A computer model backed up with field work proved that the uninterrupted use of glyphosate alone (i.e., five applications per season per year) would result in glyphosate resistance within four years. The computer model is part of a project to study weed resistance. Syngenta collaborated on the project with university weed scientists Paul Nev., University of Warwick, England; and Ken Smith and Jason Norsworthy, both from the University of Arkansas.

While the project showed weed resistance developed, it also showed that diversifying herbicide modes of action and herbicide-tolerant traits play a role in breaking the resistance development cycle.

“With the computer model, we were able to run thousands of scenarios, and the results were surprising,” said Norsworthy. “We knew utilizing residuals and reducing the soil-seed bank were key pieces of the puzzle. What we didn’t know was that early-emerging weeds produce exponentially more seeds than those that emerge with crop competition. With more seeds, there is a much higher probability that one of those seeds could be a resistant mutant.”

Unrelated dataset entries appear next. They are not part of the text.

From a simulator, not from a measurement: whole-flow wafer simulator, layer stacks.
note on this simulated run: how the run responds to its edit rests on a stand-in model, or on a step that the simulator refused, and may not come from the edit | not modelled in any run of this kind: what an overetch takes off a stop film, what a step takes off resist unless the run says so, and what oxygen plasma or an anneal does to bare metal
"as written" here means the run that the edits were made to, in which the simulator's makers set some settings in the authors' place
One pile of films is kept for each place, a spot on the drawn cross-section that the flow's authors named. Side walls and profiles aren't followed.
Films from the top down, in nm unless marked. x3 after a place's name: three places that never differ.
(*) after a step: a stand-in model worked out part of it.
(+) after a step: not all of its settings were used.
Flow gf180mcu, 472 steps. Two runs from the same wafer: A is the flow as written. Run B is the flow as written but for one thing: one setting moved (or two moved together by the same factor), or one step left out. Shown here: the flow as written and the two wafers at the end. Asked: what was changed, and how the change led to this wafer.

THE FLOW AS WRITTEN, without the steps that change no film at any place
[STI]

The key takeaway is growers who practice “zero tolerance” or not allowing Palmer amaranth to emerge and set seed have been able to transform disaster fields into highly productive acres again.

Les Glasgow, head of Weed Management Strategies at Syngenta, noted, though highly competitive, Palmer amaranth can be controlled with proactive weed-resistance management and recommended a few key tips for success, including:

  • Plant into clean fields following tillage or use herbicides like Gramoxone to burndown weeds.
  • Apply a preplant or preemergence residual herbicide like Boundary or Prefix in soybean to prevent weed emergence.
  • Overlap an early postemergence residual herbicide like Flexstar GT 3.5 in soybean.
  • Remove weed escapes from fields before they seed set.